Sure, I'll try to give you the intuition behind it.
Let's say I have a belief ("theory") that tries to describe/predict how the world really is ("reality"). My theory is sometimes going to be right, and sometimes going to be wrong. Sometimes it will predict an event to happen more often than it really does; sometimes less.
The KL divergence is a measure of how far my theory differs from reality.
The specific way that it quantifies it is basically by asking, "If I go around expecting the reality to be just like in my theory, then how often, and how badly will I be surprised?"
"Surprise" is itself quantified in such a way that if you assign a *low* probability to an event that *does* happen (or vice versa), that counts as "high" surprise. Likewise, if you predict a high probability for something that does happen, you get a low surprise-value. (The math involves taking the log of the inverse expected probability of the event.)
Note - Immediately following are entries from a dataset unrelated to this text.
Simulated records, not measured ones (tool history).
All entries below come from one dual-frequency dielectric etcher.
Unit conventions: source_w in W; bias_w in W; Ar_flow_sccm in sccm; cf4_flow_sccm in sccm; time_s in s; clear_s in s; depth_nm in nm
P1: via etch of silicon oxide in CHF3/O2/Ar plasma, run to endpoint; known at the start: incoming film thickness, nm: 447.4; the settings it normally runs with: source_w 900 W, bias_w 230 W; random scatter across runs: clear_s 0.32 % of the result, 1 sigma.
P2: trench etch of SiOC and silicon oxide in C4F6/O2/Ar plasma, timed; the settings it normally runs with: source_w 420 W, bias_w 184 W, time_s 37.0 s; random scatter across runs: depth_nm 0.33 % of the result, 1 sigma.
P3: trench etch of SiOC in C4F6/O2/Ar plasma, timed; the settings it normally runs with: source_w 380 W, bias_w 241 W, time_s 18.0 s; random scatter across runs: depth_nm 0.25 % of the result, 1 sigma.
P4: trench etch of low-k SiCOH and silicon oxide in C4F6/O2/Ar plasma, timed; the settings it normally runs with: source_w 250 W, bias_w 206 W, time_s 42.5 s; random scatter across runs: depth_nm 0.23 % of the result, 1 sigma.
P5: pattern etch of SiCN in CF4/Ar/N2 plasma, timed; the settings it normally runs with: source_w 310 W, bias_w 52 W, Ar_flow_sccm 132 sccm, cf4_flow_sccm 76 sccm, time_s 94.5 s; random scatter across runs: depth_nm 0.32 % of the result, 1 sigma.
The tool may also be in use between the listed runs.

So the KL divergence goes through the world's "probability distribution", and at each point (i.e. experience all events at least once, but with differing frequencies depending on how probable the event is) it compares to my theory's probability distribution, finds how surprised I am, and sums over the whole thing.
The result is a measure of how bad my theory is (i.e., theories that are often wrong get a high KL divergence from the world).
Make any more sense now?
As for the joke: It's saying that information theory is the theory, and any deviation of the world from it is the KL divergence.